Holiday Stress

Dec 17, 2004 14:28

My hands are getting more and more useless as time goes on. I'm not sure what message I'm supposed to get from that. I mean, I'm 24, I'm not supposed to be losing my joints yet. But, yet again, left-field like illness decided to throw me a curve-ball. Unfortunately, the hand things are seriously screwing with my homemade Christmas. Which is seriously pissing me off. I've put off the sewing projects for now - heck, everyone's always said I show love through food. And I can just go to the damn mall and get more presents. I can deal with the pain, I've dealt with physical crap all my life. And for the first time in my life I *don't* have major emotional pain. So I guess it's a fair trade off, emotional pain gone, physical pain sets in. What I can't deal with is losing my ability to do things, to make things. And my ability to drink coffee and eat spicy foods... which has been cut back to ward off any ulcer-y problems that might happen.

Speaking of food, I get to make chocolate cups filled with chocolate mousse tonight! Yay! I'm such a food geek!
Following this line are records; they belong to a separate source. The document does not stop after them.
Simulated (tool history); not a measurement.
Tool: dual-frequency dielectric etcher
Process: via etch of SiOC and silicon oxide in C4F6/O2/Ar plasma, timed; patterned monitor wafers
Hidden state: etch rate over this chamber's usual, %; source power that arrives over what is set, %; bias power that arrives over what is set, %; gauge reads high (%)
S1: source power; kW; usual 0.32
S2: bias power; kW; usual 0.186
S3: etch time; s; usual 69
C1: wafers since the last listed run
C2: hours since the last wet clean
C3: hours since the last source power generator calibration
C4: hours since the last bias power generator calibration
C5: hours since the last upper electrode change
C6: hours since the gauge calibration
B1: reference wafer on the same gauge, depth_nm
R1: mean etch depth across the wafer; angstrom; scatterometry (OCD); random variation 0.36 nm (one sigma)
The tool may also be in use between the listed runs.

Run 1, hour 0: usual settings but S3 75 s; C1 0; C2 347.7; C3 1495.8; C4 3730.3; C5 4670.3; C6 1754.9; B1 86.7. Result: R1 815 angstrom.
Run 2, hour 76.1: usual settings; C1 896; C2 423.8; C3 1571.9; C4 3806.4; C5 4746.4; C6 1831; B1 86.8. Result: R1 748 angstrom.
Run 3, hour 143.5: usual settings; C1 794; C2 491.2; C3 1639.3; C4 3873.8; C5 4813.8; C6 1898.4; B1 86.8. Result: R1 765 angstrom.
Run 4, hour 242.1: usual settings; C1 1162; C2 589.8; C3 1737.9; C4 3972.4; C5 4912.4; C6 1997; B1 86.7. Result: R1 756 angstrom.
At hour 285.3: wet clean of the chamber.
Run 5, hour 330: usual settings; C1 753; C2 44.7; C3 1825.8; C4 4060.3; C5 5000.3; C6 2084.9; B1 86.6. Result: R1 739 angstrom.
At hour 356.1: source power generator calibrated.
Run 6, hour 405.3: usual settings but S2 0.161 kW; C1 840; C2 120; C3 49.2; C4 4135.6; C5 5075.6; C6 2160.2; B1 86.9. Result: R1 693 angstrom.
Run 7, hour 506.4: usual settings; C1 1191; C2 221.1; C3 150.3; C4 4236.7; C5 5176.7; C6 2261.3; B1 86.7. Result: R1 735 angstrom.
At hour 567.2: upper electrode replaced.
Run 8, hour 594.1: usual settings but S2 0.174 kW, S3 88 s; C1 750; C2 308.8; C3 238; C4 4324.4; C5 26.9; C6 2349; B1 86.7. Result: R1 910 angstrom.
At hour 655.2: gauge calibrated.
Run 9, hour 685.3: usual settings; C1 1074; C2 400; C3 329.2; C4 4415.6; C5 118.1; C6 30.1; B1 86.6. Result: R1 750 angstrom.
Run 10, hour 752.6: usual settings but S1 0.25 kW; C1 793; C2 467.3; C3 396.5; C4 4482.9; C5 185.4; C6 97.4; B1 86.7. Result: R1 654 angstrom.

Today's been boring. I've had a lot of nuisances recently - the company party, my Grandmother in the ICU, and the usual round of family drama. Now that Mom's moved off from the idea that J will kill me and drop my body in Rock Creek Park, she's decided that his family is going to lock me in a basement over Christmas (she saw this on unsolved mysteries), and if I survive the wedding and he doesn't back out, he'll pull a Scott Peterson and murder me in a particularly gruesome fashion when we have kids. I wonder how many more steps he has to take before she is convinced he's not a murderer. According to my Mom, at least 75% of men cheat on there wives, 60% are physically abusive, and at least 30% kill their wives.